Top 10 Movies You Shouldn't Watch Alone


These are the flicks that make our hearts race and make us wish we had company. Welcome to WatchMojo.com, and today we’re counting down our picks for the top 10 movies you shouldn’t watch alone.

For this list, we’re highlighting frightening horror movies and a few films from other genres that are simply too disturbing to watch by yourself.

#10: “The Strangers” (2008)

There are few things more terrifying than masked intruders, because they usually arrive with some type of sharp object and they always mean business. In this horror flick, Scott Speedman and Liv Tyler star as two lovers on the road to a romantic getaway in Bryan Bertino’s film, but things get ugly after a failed proposal…oh, and when strangers appear with masks on their heads. Creepy sounds, cryptic messages and a trio of psychos ready to slice and dice the surprised couple are just a few of the elements that make this a terrifying rental choice. Just try watching it alone… you’ll spend more time watching the window.

#9: “The Conjuring” (2013)

You know that you probably picked the wrong home to move into when your dog mysteriously dies during your first few days and spirits begin to express a desire to, um, END you. Such was the case in “The Conjuring,” where Patrick Wilson and Vera Farmiga star as real-life ghost investigators attempting to stop a doll from committing bloody murder. You know the drill: Exorcisms. Horrible screams. Slow insanity. But James Wan’s film offered much more than the usual genre shenanigans; it made people paranoid and afraid of being slaughtered by a smiley yet torn-up doll named Annabelle.

#8: “Paranormal Activity” (2007)


This found footage flick made audiences wet their pants and blame loved ones for spilling soda in the theater. When Katie and Micah move into a new San Diego pad, a collection of odd events inspire them to set up cameras. What happens? Well, Katie stares at her sleeping husband for two hours… and later gets pulled out of the room. To make matters worse, the ghosts get all kinky and start biting poor Katie. What happens next will SHOCK you…and it does involve blood. Grown men may have acted tough during screenings, but they gently clutched their pillows before going to bed later on.

#7: “Alien” (1979)

Aliens aren’t real, right? RIGHT? That was the question posed by terrified moviegoers to their loved ones in 1979. Everybody loves a swell sci-fi story, and Ridley Scott’s “Alien” is one of the best. While a space crew makes their way home, something odd transpires; meaning, a rather motivated alien begins killing people. You thought the laws of science might ruin the day, did ya? No, it was a 7-foot extraterrestrial monster with a thirst for human blood. Even though the human race hasn’t actually made contact with aliens – that we know of – moviegoers still checked under the bed for a beast waiting to destroy them after they finished watching this flick.

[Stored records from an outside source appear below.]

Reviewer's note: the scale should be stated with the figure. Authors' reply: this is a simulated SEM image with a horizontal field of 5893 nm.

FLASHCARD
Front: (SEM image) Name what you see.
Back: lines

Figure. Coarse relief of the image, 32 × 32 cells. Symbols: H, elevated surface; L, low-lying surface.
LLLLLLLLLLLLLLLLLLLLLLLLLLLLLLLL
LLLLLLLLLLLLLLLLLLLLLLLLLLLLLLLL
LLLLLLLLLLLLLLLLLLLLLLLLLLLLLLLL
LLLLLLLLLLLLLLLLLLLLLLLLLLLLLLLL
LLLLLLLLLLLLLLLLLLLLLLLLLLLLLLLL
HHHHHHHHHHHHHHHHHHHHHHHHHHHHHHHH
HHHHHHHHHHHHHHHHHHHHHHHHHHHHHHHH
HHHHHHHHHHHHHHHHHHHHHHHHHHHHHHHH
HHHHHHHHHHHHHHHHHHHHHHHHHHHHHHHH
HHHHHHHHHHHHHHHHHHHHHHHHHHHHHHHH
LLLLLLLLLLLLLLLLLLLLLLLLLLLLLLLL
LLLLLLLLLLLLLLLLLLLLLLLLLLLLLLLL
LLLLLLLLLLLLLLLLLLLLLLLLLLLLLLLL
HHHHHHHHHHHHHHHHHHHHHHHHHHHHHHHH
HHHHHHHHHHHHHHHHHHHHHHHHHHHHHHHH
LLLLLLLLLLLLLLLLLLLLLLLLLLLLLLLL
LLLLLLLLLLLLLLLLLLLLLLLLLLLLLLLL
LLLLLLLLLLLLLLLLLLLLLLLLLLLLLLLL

#6: “Funny Games” (1997; 2007)

It’s all fun and games until someone starts breaking eggs… and kills the family dog. In Michael Haneke’s original 1997 film, a wealthy Austrian family goes on vacation only to be interrupted by two enthusiastic guests. And that’s when the shit hits the fan. The intruders challenge the horrified family to a game of life and death, and it doesn’t go so well for Papa George, young Georgie and Mama Anna. As you might expect, Haneke’s 2007 shot-for-shot American remake was equally dark and made people re-think their morning breakfast.

#5: “REC” (2007)

It all started when little Jennifer hurls all over her mother. This real-time Barcelona-shot horror hit theaters in 2007 and featured a most unusual night shift for a TV reporter and her cameraman. As a sickness takes hold of the community, another shocking truth is revealed and, well, it’s not a good one. The brutal realism was so terrifying that grown men chose romantic comedies in place of this Spanish nightmare. Nobody wants to be snatched up and taken to hell. At least, it’s not on our bucket list.

#4: “The Grudge” (2004)


Based on the 2002 Japanese film “Ju-on,” this Sam Raimi-produced flick reminded everybody that a horrific death filled with rage or sorrow does not signify the end. With a non-linear plot, “The Grudge” chronicles numerous stories of turbulent deaths and the cycle of horror that ensues. Sarah Michelle Gellar stars as an American exchange student who comes face to face with the seemingly unfaithful departed. The concept of “The Grudge” is inherently shocking, but the visuals are simply on another level. Watch this movie alone and you will regret it…because you’ll accidentally claw up your own couch.

#3: “The Ring” (2002)


Four words: Samara and the television. This remake of a 1998 Japanese film left an imprint on all who watched, as the very premise highlighted the horror that comes from watching a mysterious video of REDRUM. Naomi Watts stars as a protective mother who attempts to break the cycle of death by solving a murder case and thus saving everybody from lonely VHS deaths. “The Ring” was the first of several Japanese adaptations in modern times and responsible for inspiring lonely moviegoers to call their best friends and whispering “7 days” into the phone, thus ruining their Friday night plans. Who watches “The Ring” alone? Don’t do that, Mojoholics… just don’t.

#2: “The Blair Witch Project” (1999)


As one of the most successful indie films of all-time, and a defining film of the found footage genre, “The Blair Witch Project” was a national mystery upon release. After immediately acknowledging the disappearance of three students, the filmmakers spun a dramatic tale of a Maryland witch and a brilliant Internet marketing campaign led audiences to believe the film was a genuine documentary. The frightening ending has since become iconic and made us believe that anything is possible when it comes to the supernatural.

Before we unveil our top pick, here are a few honorable mentions.
- “The Shining” (1980)
- “V/H/S/2” (2013)
- “Audition” (1999)
- “28 Days Later” (2002)
- “A Nightmare on Elm Street” (1984)

#1: “The Exorcist” (1973)

It’s the ultimate horror film that has it all. Accomplished director? Yes. Legendary actor? Yes. Absolutely terrifying imagery? Um, does a spinning, demon-possessed head qualify? With a historical backstory of religion and archaeology, it wasn’t difficult to embrace the story of an aging priest out to defeat an old, supernatural enemy. “The Exorcist” wasn’t just unbelievably scary; it was also nominated for 10 Academy Awards, thus proving the power of efficient filmmaking. It’s truly an event to watch “The Exorcist, “ especially with those who are easily scared.